Negligent Hiring of Unfit Employee In California
"In California, an employer can be held liable for negligent hiring if he knows the employee is unfit, or has reason to believe the employee is unfit or fails to use reasonable care to discover the employee's unfitness before hiring him." (Evan F. v. Hughson United Methodist Church (1992) 8 Cal. App. 4th 828, 843 10 Cal. Rptr. 2d 748.)
"The theory of negligent hiring here encompasses the particular risk of molestation by an employee with a history of this specific conduct." (Id. at p. 837.)
Furthermore, there can be no liability for negligent supervision "in the absence of knowledge by the principal that the agent or servant was a person who could not be trusted to act properly without being supervised." (Noble v. Sears, Roebuck & Co. (1973) 33 Cal. App. 3d 654, 664 109 Cal. Rptr. 269, 73 A.L.R.3d 1164.)
The doctrine of respondeat superior is an exception to the general rule that liability follows fault.

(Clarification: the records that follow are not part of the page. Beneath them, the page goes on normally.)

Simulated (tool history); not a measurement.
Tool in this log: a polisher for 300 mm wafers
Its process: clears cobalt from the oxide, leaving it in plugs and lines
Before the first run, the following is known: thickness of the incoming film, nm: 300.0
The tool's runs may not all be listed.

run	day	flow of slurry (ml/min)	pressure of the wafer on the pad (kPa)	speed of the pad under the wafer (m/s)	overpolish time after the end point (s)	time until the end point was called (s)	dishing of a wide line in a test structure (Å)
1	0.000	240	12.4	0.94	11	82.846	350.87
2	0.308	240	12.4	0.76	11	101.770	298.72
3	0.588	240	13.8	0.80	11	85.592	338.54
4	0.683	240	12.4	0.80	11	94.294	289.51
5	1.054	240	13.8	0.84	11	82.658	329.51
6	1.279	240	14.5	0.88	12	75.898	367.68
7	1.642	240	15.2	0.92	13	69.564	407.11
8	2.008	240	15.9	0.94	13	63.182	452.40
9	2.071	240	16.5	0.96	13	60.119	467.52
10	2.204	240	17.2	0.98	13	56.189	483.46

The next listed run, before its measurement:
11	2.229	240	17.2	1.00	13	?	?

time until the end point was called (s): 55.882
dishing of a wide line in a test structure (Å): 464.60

Respondeat superior generally imposes liability on an employer when its employee engages in tortious conduct while acting within the course and scope of employment.
In such cases, the faultless employer may be held vicariously liable for the employee's actions on the theory that it would be unjust for an enterprise to disclaim responsibility for injuries occurring in the course of its characteristic activities. (Mary M. v. City of Los Angeles (1991) 54 Cal. 3d 202, 208 285 Cal. Rptr. 99, 814 P.2d 1341.)
The employer's liability thus extends beyond the employer's actual or possible control of the employee to include risks inherent in or created by the enterprise. (Perez v. Van Groningen & Sons, Inc. (1986) 41 Cal. 3d 962, 967 227 Cal. Rptr. 106, 719 P.2d 676.)
It follows, in part, that a plaintiff seeking to impose liability on a theory of respondeat superior must show that the employee's tortious conduct was committed within the course and scope of employment. (Mary M. v. City of Los Angeles, supra, 54 Cal. 3d at p. 209.)